Here is the window mid-stripping:
























And here is the paint, isn't it a pretty color?






I'll have more pictures when it is done or at least once I've finished the window because I've already put a lot of hours into redoing it and I'm going to make it pretty gosh darn it!  

Monday, May 31, 2010

Trash the Dress

I would love to do this one day.  I think the photos that come out of these sessions are so interesting and artistic. On the day you're so worried about hurting the dress or getting it dirty you can't really play and do so many of the fun things these brides get to do.  Here are some pictures from Angela who is a photographer from New York.  She just wrote an article about Trash the Dress for Offbeatbride.com

Wednesday, May 19, 2010

Home

I'm at home.  I like it.  It's familiar and my family is silly and we have puppies that make silly things happen.  It's also difficult because everything is different too.  It should all be the same as when I left except it's not.  Which seems silly to me.  Oh well.  I still like coming home to visit.  I will probably never live here full time again though.   Which is a weird feeling.

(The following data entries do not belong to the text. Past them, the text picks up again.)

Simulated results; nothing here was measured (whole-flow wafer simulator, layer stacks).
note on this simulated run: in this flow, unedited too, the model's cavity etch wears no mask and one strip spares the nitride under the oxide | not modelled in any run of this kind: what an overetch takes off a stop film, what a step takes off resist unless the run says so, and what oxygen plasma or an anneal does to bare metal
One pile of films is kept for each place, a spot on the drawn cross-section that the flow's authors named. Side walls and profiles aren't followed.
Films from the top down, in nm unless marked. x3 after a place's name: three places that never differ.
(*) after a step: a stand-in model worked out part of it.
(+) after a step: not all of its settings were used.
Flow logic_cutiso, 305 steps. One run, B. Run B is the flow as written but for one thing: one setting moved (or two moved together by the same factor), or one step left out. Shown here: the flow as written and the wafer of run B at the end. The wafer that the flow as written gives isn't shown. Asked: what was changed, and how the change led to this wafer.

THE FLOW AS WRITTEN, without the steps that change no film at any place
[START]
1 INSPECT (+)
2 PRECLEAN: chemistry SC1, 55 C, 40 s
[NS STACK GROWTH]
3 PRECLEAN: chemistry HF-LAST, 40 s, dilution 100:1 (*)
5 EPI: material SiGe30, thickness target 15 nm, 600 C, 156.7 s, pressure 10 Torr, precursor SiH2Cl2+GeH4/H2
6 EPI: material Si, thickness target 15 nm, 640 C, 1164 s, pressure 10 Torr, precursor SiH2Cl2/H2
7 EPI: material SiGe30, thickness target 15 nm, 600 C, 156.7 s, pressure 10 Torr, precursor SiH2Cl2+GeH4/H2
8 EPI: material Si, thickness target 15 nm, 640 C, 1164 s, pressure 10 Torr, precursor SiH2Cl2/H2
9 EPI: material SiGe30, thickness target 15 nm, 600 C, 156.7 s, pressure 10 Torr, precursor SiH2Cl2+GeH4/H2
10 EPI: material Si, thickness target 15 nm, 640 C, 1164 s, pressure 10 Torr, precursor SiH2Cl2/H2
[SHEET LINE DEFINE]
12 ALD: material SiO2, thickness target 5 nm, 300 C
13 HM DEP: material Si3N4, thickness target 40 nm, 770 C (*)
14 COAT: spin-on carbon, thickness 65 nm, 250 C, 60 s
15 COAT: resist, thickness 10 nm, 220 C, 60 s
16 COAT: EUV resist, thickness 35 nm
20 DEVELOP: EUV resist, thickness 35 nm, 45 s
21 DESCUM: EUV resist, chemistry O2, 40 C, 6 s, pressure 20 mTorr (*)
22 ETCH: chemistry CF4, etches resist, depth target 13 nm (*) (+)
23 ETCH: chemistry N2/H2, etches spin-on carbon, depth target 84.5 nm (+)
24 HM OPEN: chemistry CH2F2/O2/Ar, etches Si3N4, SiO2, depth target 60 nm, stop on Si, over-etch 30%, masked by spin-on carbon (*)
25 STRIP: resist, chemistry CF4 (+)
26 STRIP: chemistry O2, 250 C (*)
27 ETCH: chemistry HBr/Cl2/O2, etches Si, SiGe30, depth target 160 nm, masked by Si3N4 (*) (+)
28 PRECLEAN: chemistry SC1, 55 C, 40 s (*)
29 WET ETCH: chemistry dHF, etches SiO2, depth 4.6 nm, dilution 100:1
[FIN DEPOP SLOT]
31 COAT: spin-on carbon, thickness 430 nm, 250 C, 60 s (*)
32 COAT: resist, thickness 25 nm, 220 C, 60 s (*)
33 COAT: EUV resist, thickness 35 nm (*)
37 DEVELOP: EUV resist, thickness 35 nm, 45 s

In other news, I have zero clue what I'm doing with my life post graduation.  I have a list of possibilities but nothing concrete.  I should talk to someone about all my life ideas.  Someone who has a clue.  Law school is definitely still in the picture but it's more of a several years away type of picture.  Now what to do till then.

Sunday, May 16, 2010

Europe

Christy is not going to Europe any longer. :(  I am seriously starting to worry about going to Europe money wise.  I know that it's the experience of a life time but it's also several thousand dollars I do not have. Which scares me.  But, I am going to save money and I will go.  That is final. 

Thursday, May 13, 2010

Just gonna wing it

My Africa final is today at 12.  I have not studied.  Well I've studied some.  But not like I should have.  I could be an A student if I tried hard.  Instead I'm smart enough to get B's with some A's and be happy.  Oh well. I hate this class anyway.  I hate stupid people in the class and I hate this stupid class.  I learned hardly nothing because it was taught so badly.  I did come to enjoy my TA though, even if she did try to mother us.

Friday, May 7, 2010

Game Boy Song

I like nerdy songs.

Thursday, May 6, 2010

Worst Grade Ever...

So I got my Africa 277 paper back.  I knew it was going to be bad.  I thought I had failed.  But instead I did just better than failing.  Well that's not true.  I got a BC (a very low BC).  I hate myself for not doing better.  Hopefully I can meet with my TA and discuss it with her.  And maybe... just maybe, sneak out a B or close to an AB.  Except it's finals week so I really don't have time to rewrite this paper on top of writing two others.

Sigh.  I hate school.

Tuesday, May 4, 2010

"I'm such a good wife..."

"I'm the best wife ever! allowing the husband to buy a new tv :)"


This is a facebook status of a girl who I went to h.s. with who recently got married.  


It angers me for several reasons but most specifically because I feel that a relationship is a partnership.  It is not about having control over different aspects of that relationship.  You should discuss and come to agreement.  


Maybe a better status could be "My husband and I decided to buy a new TV for our home!" 


It's two people in a relationship equally together.  There shouldn't be a power balance.  Now certain things are regulated in relationships (i.e. Pat does the dishes when I do the cooking) but any large decisions about our lives are usually spent in discussion and we come to an agreement about how to move forward. We don't share money at the moment but things for the house are bought together.  Like the Desk.  We each shared the cost and came to an agreement about what kind/what should be included.  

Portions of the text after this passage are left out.